The problem the Taliban have to construct their hermetic kingdom is that the song will only be dead when all the singers are dead. Given their focus on elimination this may seem plausible. But it is not. It only takes one voice.

Fawad Andarabi isn’t the first folksinger to suffer at the hands of the dictator or regime. Victor Jara, a Chilean singer, writer and teacher, was tortured and murdered in 1973 during the regime of Augusto Pinochet. After the downfall of President Salvador Allende, Jara’s days were numbered. He was shot dead, like Andarabi, and his body tossed like rubbish into the streets of Santiago.

But before he died, his wrists were broken. His last song, written in Chile Stadium, contained this: “How hard it is to sing when I must sing of horror/ Horror which I am living, horror which I am dying.”
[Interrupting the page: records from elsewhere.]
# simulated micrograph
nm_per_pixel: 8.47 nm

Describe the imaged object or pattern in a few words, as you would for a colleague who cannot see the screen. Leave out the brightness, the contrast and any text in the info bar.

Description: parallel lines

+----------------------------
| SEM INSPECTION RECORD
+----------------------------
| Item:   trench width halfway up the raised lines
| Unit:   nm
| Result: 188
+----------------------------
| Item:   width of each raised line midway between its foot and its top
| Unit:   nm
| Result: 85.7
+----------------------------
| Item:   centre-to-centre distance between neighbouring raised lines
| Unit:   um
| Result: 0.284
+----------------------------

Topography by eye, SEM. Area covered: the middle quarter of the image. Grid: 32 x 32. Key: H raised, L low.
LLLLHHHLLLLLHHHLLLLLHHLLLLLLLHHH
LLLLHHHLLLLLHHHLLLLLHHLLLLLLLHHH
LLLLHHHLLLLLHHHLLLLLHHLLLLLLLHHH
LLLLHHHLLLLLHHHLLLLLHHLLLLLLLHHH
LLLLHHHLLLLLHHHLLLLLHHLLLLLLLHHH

Three years later, Australian singer Jeannie Lewis covered Jara’s song Chile Stadium on her album Tears of Steel and the Clowning Calaveras.

Last year Roger Waters covered Jara’s The Right to Live in Peace. Releasing it, he said: “This is for the people of Santiago & Quito & Jaffa & Rio & La Paz & New York & Baghdad & Budapest and everywhere else the man means us harm.”

Everywhere, like in Afghanistan.

The power of song is famously illustrated many times using the example of Woody Guthrie. On his guitar were the words: This machine kills fascists. In the McCarthy era in America, Guthrie and other folk performers such as Pete Seeger and the Weavers were persecuted for their art. America was not alone in this; many countries have sought to silence their singers.

Guitar player extraordinaire and activist Tom Morello, of Rage Against the Machine and Audioslave, has updated the message. On his guitar are the words: Arm the Homeless. Bruce Springsteen and his version of The Ghost of Tom Joad is electrifying in music and message.

And Rage Against the Machine’s cover version of that tune is just as powerful.

The power of the song, however, resides in the chain of humanity. Each person is a link. Unless tyrants, and the murderous likes of the Taliban, can eliminate every single person then the song remains – as breath in a stone flute, as voice in the clear air.